Our Activity Surprise Index decreased to 0.03 in February from 0.14 in January. Mexico and Colombia are the only economies with indexes in positive territory, while Peru’s index showed a significant decline. In Brazil, the surprises were negative for most monitored indicators, pointing to a weak 4Q16. The reality suggests that activity in the region is picking up, but that a recovery will be slow. ** Full story here.

Global

Global Monetary Policy Monitor: interest rate differential with the US to narrow further in South America. In February, monetary policy decisions were made in 18 of the 33 countries we monitor. The number of central banks hiking interest rates has equaled the number of central banks cutting rates. On the expansionary side, Brazil’s central bank reduced rates by another 75 bps, in line with expectations, and in Colombia, the central bank surprised the market with a 25 bps rate cut (while it was expected to stay on hold). On the contractionary side, in Mexico, Banxico implemented another 50 bps rate hike, and in China, several interest rates were up. We expect the monetary easing process to continue in South America. We forecast additional rate cuts in Brazil, Chile, Colombia and Argentina. On the other hand, in Peru, our forecast is for interest rates to remain unchanged, while in Mexico, we expect rate hikes along with the Fed. In March, we highlight the decisions in developed countries. We expect the Fed to hike interest rates on strong current data, well-behaved financial conditions and the outlook for a more expansionary fiscal policy ahead. In Europe, England and Japan, we expect that the respective central banks will likely maintain the current stimuli. ** Full story here.

The Week Ahead in LatAm

Argentina

On Thursday, the INDEC (the official statistical agency) will report February inflation for the greater Buenos Aires area (the city of Buenos Aires and neighboring counties in the Province of Buenos Aires). According to Elypsis consulting firm, inflation in that area hit 2.5% month over month.

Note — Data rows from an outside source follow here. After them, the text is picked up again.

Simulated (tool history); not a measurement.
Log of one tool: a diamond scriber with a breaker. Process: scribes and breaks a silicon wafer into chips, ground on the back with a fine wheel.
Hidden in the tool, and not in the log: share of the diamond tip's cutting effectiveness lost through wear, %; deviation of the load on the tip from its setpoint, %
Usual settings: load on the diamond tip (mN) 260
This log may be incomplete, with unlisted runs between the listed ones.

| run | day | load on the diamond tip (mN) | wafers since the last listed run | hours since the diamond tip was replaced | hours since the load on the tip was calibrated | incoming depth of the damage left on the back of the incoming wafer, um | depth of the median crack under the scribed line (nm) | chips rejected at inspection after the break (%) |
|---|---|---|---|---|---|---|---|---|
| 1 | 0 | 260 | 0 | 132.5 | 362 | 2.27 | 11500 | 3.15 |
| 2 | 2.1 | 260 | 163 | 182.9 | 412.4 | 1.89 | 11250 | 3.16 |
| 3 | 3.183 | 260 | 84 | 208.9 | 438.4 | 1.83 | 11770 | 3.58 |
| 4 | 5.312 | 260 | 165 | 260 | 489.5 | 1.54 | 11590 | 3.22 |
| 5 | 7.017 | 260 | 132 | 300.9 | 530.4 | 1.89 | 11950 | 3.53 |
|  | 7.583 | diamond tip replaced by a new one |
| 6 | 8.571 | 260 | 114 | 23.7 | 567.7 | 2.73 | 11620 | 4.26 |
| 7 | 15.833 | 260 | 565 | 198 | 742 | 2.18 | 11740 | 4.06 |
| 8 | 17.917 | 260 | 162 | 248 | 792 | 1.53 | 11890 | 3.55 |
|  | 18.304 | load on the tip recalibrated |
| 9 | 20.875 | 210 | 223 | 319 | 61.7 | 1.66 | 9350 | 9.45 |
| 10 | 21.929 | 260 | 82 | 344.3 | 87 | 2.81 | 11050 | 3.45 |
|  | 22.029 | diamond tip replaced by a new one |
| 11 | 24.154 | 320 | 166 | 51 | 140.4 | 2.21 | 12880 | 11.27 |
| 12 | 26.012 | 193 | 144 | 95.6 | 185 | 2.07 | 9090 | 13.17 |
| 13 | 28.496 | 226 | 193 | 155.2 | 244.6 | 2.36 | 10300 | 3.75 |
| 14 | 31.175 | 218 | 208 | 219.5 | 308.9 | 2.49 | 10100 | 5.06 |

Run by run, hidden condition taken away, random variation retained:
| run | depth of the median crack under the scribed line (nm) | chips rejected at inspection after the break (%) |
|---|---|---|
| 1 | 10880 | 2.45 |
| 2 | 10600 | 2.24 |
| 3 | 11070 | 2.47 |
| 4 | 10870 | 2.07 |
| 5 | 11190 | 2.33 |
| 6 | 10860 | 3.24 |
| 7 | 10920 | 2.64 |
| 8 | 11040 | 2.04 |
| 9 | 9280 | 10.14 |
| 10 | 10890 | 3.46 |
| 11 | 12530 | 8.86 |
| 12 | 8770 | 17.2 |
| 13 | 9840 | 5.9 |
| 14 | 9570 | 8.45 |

On Friday, the government of the City of Buenos Aires will release the CPI for February. According to Elypsis, consumer prices climbed 2.9% month over month.

Brazil

4Q16 GDP will be the week’s main economic release (Tues.). We estimate a contraction of 0.6% quarter-over-quarter seasonally adjusted. From the supply standpoint, we expect the eighth drop in a row in service activity (-0.6%). The industrial sector may also contract during the quarter. On the demand side, household spending is expected to fall for the eighth consecutive quarter as well (-0.6%). Furthermore, investments and exports may also drop, but spending by public administration and imports are likely to advance. If our estimate is correct, GDP declined 3.5% in 2016. In our view, the economy will start expanding in 1Q17.

Moreover, January’s industrial production will hit the wires on Wednesday. We expect production to be broadly stable in the month, with a 0.1% increase month-over-month seasonally adjusted. Finally, we estimate vehicle production (Anfavea) to reach 190k in February, to be released on Tuesday. If confirmed, this will represent a 0.6% increase in production month-over-month seasonally adjusted.

Moving to the inflation front, February’s IPCA will come out on Friday, for which we forecast a 0.45% monthly rise. Inflation in the month will be marked by the annual readjustment of tuition fees, which will make up half of the monthly change. In the opposite direction, slightly negative monthly contributions from the food and clothing groups are expected. In annual terms, inflation will set back to 4.9% from 5.35% in January, further consolidating its downward trend.

Chile

On Monday, central bank will publish the GDP proxy (Imacec) for the month of January. Industrial production indicators came in weak for the month with mining and manufacturing contracting from one year earlier. On the other hand, private consumption related activity remained dynamic at the beginning of the year. We expect the GDP proxy to be flat from December (0.9% in the previous month), resulting in an annual growth rate of 1.0% (1.2% in the previous month).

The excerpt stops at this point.